RSA students to produce 10-minute play creation

By Laureen F. Guenther Times Contributor

Rosebud School of the Arts students will present a 10-Minute Play Creation on Feb. 3, using their diverse artistic and performing skills while raising funds for their annual theatre study trips.
At 6 p.m. on Feb. 2, the students will be divided into groups, and each group will receive one prop and one prompt. The prop, said second-year student Rebbekah Ogden, might be anything from a sword to an umbrella to a cabbage. The prompt is a line of text. Students have no hints about what the prop or prompt will be until they receive it.
Based on those prompts and props, each group has 24 hours to create, write and rehearse a 10-minute play.
On Saturday, Feb. 3, at 6:30 p.m., the doors of the BMO Studio Stage will open to a silent auction, primarily auctioning works from Rosebud School of the Arts (RSA) students.
Items may include baking, handmade jewelry, or gift certificates for services or events. And Ogden, a visual artist whose paintings have been exhibited in Rosebud’s Akokiniskway Gallery, plans to auction some of her artwork.
During the silent auction, live artisans will also be at work. Anja Jonsson, a second-year RSA student, will offer henna art, and Mike Thiessen, an RSA graduate, will be sketching.
At 7:30 p.m., the 10-minute performances will begin.
Creating and performing these plays in a short span of time was a valuable learning experience in her first year at RSA, Ogden said.
“It was my first time working with other people to devise a piece we were performing. It was pretty fast-paced,” she said. “It was extremely educational for me.”
All funds raised from the silent auction and play creation support the students’ annual theatre trips, a required component of their studies at RSA. First-year students visit Canada’s West Coast later in February, while second- and third-year students are travelling to New York and Toronto.
These trips are also valuable learning experiences.
“Rosebud is a very awesome place,” Ogden said, “but it’s a certain type of theatre. So by going to New York or to the West Coast, you get to experience more versions of what theatre can look like, especially in professional settings.”

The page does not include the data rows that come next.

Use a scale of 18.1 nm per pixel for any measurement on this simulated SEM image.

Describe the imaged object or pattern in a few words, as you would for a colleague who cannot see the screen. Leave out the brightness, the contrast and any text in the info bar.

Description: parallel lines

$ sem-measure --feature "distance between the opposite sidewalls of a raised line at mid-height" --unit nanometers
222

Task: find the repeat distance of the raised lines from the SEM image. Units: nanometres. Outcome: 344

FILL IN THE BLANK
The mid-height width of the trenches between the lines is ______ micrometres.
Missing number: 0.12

The students also take workshops and accept risk-taking challenges, she said. The trips also offer networking opportunities with theatre professionals.
On her theatre trip to the West Coast last year, Ogden took a song-writing workshop, where she wrote a song she later performed at a public open mic event. She and her classmates also took a breathing workshop and saw “inspiring” theatre performances, including Ogden’s first one-woman play.
The silent auction and 10-minute play performances will both be held in Rosebud’s BMO Studio Stage. The plays are family-friendly, Ogden said, and admission to the play performance is by donation.